New Brunswick

Gallant government charged up about boosting number of electric vehicles

The New Brunswick government wants to see 20,000 electric vehicles in use by 2030 as part of its climate change action plan and says it intends to lead by example with its own fleet.

Climate action plan lacks details, costs

The government's climate change action plan calls for 20,000 electric vehicles province-wide by 2030. (REUTERS/Lucy Nicholson )

The New Brunswick government says it will expand its use of electric vehicles and encourage others to do the same, as part of its climate change action plan announced on Wednesday.

It aims to see 2,500 electric vehicles on the road by 2020, and 20,000 by 2030, but exactly how it will reach those targets for passenger, fleet, and commercial vehicles, or how much it will cost remains unclear.

It still needs to implement an electric vehicle strategy "that specifies the required incentives, regulations, policies, programs and charging infrastructure," the plan, entitled Transitioning to a Low-Carbon Economy, states.

Transportation currently contributes about 30 per cent of all greenhouse gas (GHG) emissions in the province, according to document.

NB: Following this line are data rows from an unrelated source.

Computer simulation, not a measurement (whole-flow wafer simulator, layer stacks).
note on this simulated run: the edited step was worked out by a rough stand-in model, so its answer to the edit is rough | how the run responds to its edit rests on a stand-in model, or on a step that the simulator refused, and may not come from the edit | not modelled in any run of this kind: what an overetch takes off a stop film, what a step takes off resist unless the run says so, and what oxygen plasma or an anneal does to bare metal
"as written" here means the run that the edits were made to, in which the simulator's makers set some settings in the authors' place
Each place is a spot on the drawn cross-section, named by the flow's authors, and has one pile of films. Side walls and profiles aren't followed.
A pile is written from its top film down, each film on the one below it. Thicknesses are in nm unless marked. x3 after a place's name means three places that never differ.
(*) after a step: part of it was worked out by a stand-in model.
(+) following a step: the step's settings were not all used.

Electric vehicles and hybrids produce lower GHG emissions and air pollution than traditional internal combustion engines.

'Leading by example'

"As a significant consumer of energy, the provincial government is committed to leading by example by adopting ambitious measures to reduce emissions from its facilities, fleets and other assets, as well as by using procurement to drive market demand for low-carbon goods and services," the document states.

The government has pledged to be "carbon-neutral" in its operations, facilities and vehicles by 2030.

The plan does not offer any details about how many charging stations will be developed or where there will be located. (Jonathan Hayward/The Canadian Press)
It currently owns and operates about 1,000 buildings and 4,500 vehicles, including cars, light trucks, heavy trucks and school buses. Together, they produce about 400,000 tonnes of GHG emissions annually, with energy costs of $85 million each year.

Although the government implemented a "green vehicle policy" in 2006, which includes a commitment to "stringent" emission standards when replacing certain vehicles and supports the purchase of fuel-efficient vehicles, "there is a need for a more comprehensive provincial green transportation policy that includes specific commitments and targets to reduce vehicle emissions, support alternative transportation and reduce that demand for travel."

The government's green transportation policy will include measures to:

  • Develop a government electric vehicle program relating to fleet vehicles and recharging infrastructure.
  • Implement new fleet procurement and management systems, including alternative fuel vehicles that improve fuel efficiency and lower GHG emissions.

It will also promote a culture of minimized travel among public servants through enhanced teleconference capabilities and will encourage alternative methods of commuting to work, according to the 25-page plan.

In addition, the government plans to encourage municipal and other public institutions to make similar commitments, and offer initiatives in vehicle choices.